Search code examples
pythonasynchronouspython-asynciocoroutineevent-loop

asyncio task was destroyed but it is pending


I am working a sample program that reads from a datasource (csv or rdbms) in chunks, makes some transformation and sends it via socket to a server.

But because the csv is very large, for testing purpose I want to break the reading after few chunks. Unfortunately something goes wrong and I do not know what and how to fix it. Probably I have to do some cancellation, but now sure where and how. I get the following error:

Task was destroyed but it is pending!
task: <Task pending coro=<<async_generator_athrow without __name__>()>>

The sample code is:

import asyncio
import json

async def readChunks():
  # this is basically a dummy alternative for reading csv in chunks
  df = [{"chunk_" + str(x) : [r for r in range(10)]} for x in range(10)]
  for chunk in df:
    await asyncio.sleep(0.001)
    yield chunk

async def send(row):
    j = json.dumps(row)
    print(f"to be sent: {j}")
    await asyncio.sleep(0.001)


async def main():
    i = 0
    async for chunk in readChunks():
        for k, v in chunk.items():
            await asyncio.gather(send({k:v}))
        i += 1
        if i > 5:
            break
        #print(f"item in main via async generator is {chunk}")
    

loop = asyncio.get_event_loop()
loop.run_until_complete(main())
loop.close()

Solution

  • Many async resources, such as generators, need to be cleaned up with the help of an event loop. When an async for loop stops iterating an async generator via break, the generator is cleaned up by the garbage collector only. This means the task is pending (waits for the event loop) but gets destroyed (by the garbage collector).

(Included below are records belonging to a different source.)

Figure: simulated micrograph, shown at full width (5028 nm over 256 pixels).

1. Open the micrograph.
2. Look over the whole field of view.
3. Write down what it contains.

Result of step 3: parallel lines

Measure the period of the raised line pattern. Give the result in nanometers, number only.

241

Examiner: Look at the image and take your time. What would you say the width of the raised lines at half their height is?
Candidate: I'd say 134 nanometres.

    The most straightforward fix is to aclose the generator explicitly:

    async def main():
        i = 0
        aiter = readChunks()      # name iterator in order to ...
        try:
            async for chunk in aiter:
                ...
                i += 1
                if i > 5:
                    break
        finally:
            await aiter.aclose()  # ... clean it up when done
    

    These patterns can be simplified using the asyncstdlib (disclaimer: I maintain this library). asyncstdlib.islice allows to take a fixed number of items before cleanly closing the generator:

    import asyncstdlib as a
    
    async def main():
        async for chunk in a.islice(readChunks(), 5):
            ...
    

    If the break condition is dynamic, scoping the iterator guarantees cleanup in any case:

    import asyncstdlib as a
    
    async def main():
        async with a.scoped_iter(readChunks()) as aiter:
            async for idx, chunk in a.enumerate(aiter):
                ...
                if idx >= 5:
                    break